Being Part of the Team, Not Above the Team

This morning while I was driving to work I was listening to the Colin Cowherd podcast.  During his show he was talking about some of the different companies that he’s worked for over the years.  He said that throughout the course of his career he’s worked for five large corporations (Fox, Disney/ESPN, etc.).  At four of the companies he really appreciated upper management and thought that they did a great job.  However, the boss at one of the companies was not great to work for and was disliked by many.

So what made this particular boss so bad to work for?  According to Cowherd he wasn’t really a part of the team.  While everyone who worked there generally wore business casual attire without ties, the boss always wore a $4,000 suit and tie, and pulled up to work in his immaculate Mercedes; he made it a point to be “above” them.

Cowherd said that one day the company decided to resurface the parking lot, so the boss sent out a memo to everyone asking them to park in the nearby neighborhood for the next several days, and to avoid the parking lot.  A day or two later, while walking from his car parked on the street in the nearby neighborhood to the office building, Cowherd noticed one car parked in the temporary closed lot, which had not yet been re-cleared for parking.  You guessed it, the car was that immaculate Mercedes owned by the big boss.  At the moment, Cowherd said, the boss lost all kinds of credibility and respect from him and his other co-workers.  They already didn’t like him, but that event epitomized why nobody liked working for him.

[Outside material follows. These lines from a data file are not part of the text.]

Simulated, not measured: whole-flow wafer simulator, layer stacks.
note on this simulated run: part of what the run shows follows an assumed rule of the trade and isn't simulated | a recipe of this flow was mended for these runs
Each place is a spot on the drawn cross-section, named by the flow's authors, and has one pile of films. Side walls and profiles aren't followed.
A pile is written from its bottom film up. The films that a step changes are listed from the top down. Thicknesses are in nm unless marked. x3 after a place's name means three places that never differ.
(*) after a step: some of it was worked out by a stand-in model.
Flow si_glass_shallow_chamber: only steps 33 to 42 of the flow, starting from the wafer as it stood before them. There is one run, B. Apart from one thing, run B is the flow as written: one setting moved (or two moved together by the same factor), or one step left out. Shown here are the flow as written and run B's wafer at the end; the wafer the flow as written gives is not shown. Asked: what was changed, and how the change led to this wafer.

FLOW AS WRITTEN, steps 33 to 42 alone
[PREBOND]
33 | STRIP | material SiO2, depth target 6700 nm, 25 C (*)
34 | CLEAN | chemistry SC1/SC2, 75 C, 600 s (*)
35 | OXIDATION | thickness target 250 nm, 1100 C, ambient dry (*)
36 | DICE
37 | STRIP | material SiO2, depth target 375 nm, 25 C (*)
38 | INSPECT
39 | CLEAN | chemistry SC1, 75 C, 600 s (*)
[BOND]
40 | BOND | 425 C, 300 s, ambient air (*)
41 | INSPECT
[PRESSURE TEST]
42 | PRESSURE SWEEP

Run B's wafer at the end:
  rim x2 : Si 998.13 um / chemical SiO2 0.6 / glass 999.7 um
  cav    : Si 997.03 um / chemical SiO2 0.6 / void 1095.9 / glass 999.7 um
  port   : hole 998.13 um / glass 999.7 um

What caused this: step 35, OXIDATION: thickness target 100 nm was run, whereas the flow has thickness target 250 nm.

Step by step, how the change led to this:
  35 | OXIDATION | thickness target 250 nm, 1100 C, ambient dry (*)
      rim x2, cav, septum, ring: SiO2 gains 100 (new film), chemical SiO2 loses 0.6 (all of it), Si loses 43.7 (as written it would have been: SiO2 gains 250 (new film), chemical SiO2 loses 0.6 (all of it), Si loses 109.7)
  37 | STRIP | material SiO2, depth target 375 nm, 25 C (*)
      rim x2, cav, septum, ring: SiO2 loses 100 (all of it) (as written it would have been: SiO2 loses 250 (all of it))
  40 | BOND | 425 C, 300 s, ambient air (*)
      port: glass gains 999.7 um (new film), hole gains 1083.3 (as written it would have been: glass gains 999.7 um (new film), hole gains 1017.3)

Cowherd contrasted that boss with other bosses/CEO’s he’s worked for.  The good one’s knew his name, spend the time to talk to him, and even asked for his opinion on various aspects of the company.  They often dressed liked their team members, and wouldn’t necessarily be picked out of the crowd as “the big boss.”  In short, they were a part of the team, not above the team.  If you’re in a position of management, take the time to evaluate how you come across to the rest of your team.  Are you a part of the team, or have you set yourself to be “above” the team?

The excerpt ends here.